All of lore.kernel.org
 help / color / mirror / Atom feed
From: Steven Rostedt <rostedt@goodmis.org>
To: linux-kernel@vger.kernel.org
Cc: Andrew Morton <akpm@linux-foundation.org>,
	Thomas Gleixner <tglx@linutronix.de>,
	Peter Zijlstra <peterz@infradead.org>,
	Clark Williams <clark.williams@gmail.com>,
	Frederic Weisbecker <fweisbec@gmail.com>,
	Li Zefan <lizf@cn.fujitsu.com>, Ingo Molnar <mingo@kernel.org>,
	"Paul E. McKenney" <paulmck@linux.vnet.ibm.com>,
	Mike Galbraith <efault@gmx.de>,
	Alessio Igor Bogani <abogani@kernel.org>,
	Avi Kivity <avi@redhat.com>, Chris Metcalf <cmetcalf@tilera.com>,
	Christoph Lameter <cl@linux.com>,
	Daniel Lezcano <daniel.lezcano@linaro.org>,
	Geoff Levand <geoff@infradead.org>,
	Gilad Ben Yossef <gilad@benyossef.com>,
	Hakan Akkan <hakanakkan@gmail.com>, Kevin Hilman <khilman@ti.com>,
	Max Krasnyansky <maxk@qualcomm.com>,
	Stephen Hemminger <shemminger@vyatta.com>,
	Sven-Thorsten Dietrich <thebigcorporation@gmail.com>
Subject: [PATCH 14/32] nohz/cpuset: Account user and system times in adaptive nohz mode
Date: Mon, 29 Oct 2012 16:27:25 -0400	[thread overview]
Message-ID: <20121029203848.668515857@goodmis.org> (raw)
In-Reply-To: 20121029202711.062749374@goodmis.org

[-- Attachment #1: 0014-nohz-cpuset-Account-user-and-system-times-in-adaptiv.patch --]
[-- Type: text/plain, Size: 8067 bytes --]
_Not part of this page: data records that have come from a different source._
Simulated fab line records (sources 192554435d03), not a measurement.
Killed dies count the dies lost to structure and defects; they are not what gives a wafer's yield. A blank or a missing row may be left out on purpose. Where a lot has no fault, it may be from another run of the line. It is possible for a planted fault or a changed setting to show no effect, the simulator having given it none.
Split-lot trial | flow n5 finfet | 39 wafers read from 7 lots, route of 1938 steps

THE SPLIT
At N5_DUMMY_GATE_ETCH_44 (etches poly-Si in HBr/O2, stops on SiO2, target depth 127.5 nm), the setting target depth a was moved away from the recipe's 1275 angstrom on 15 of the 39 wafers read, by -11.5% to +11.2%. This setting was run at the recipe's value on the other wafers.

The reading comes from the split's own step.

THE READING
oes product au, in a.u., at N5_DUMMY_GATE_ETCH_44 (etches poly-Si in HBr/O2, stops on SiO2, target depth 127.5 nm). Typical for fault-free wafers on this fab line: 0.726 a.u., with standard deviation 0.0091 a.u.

From: Frederic Weisbecker <fweisbec@gmail.com>

If we are not running the tick, we are not anymore regularly counting
the user/system cputime at every jiffies.

To solve this, save a snapshot of the jiffies when we stop the tick
and keep track of where we saved it: user or system. On top of this,
we account the cputime elapsed when we cross the kernel entry/exit
boundaries and when we restart the tick.

Signed-off-by: Frederic Weisbecker <fweisbec@gmail.com>
Cc: Alessio Igor Bogani <abogani@kernel.org>
Cc: Andrew Morton <akpm@linux-foundation.org>
Cc: Avi Kivity <avi@redhat.com>
Cc: Chris Metcalf <cmetcalf@tilera.com>
Cc: Christoph Lameter <cl@linux.com>
Cc: Daniel Lezcano <daniel.lezcano@linaro.org>
Cc: Geoff Levand <geoff@infradead.org>
Cc: Gilad Ben Yossef <gilad@benyossef.com>
Cc: Hakan Akkan <hakanakkan@gmail.com>
Cc: Ingo Molnar <mingo@kernel.org>
Cc: Kevin Hilman <khilman@ti.com>
Cc: Max Krasnyansky <maxk@qualcomm.com>
Cc: Paul E. McKenney <paulmck@linux.vnet.ibm.com>
Cc: Peter Zijlstra <peterz@infradead.org>
Cc: Stephen Hemminger <shemminger@vyatta.com>
Cc: Steven Rostedt <rostedt@goodmis.org>
Cc: Sven-Thorsten Dietrich <thebigcorporation@gmail.com>
Cc: Thomas Gleixner <tglx@linutronix.de>
---
 include/linux/tick.h     |   12 +++++
 kernel/sched/core.c      |    1 +
 kernel/time/tick-sched.c |  129 +++++++++++++++++++++++++++++++++++++++++++++-
 3 files changed, 140 insertions(+), 2 deletions(-)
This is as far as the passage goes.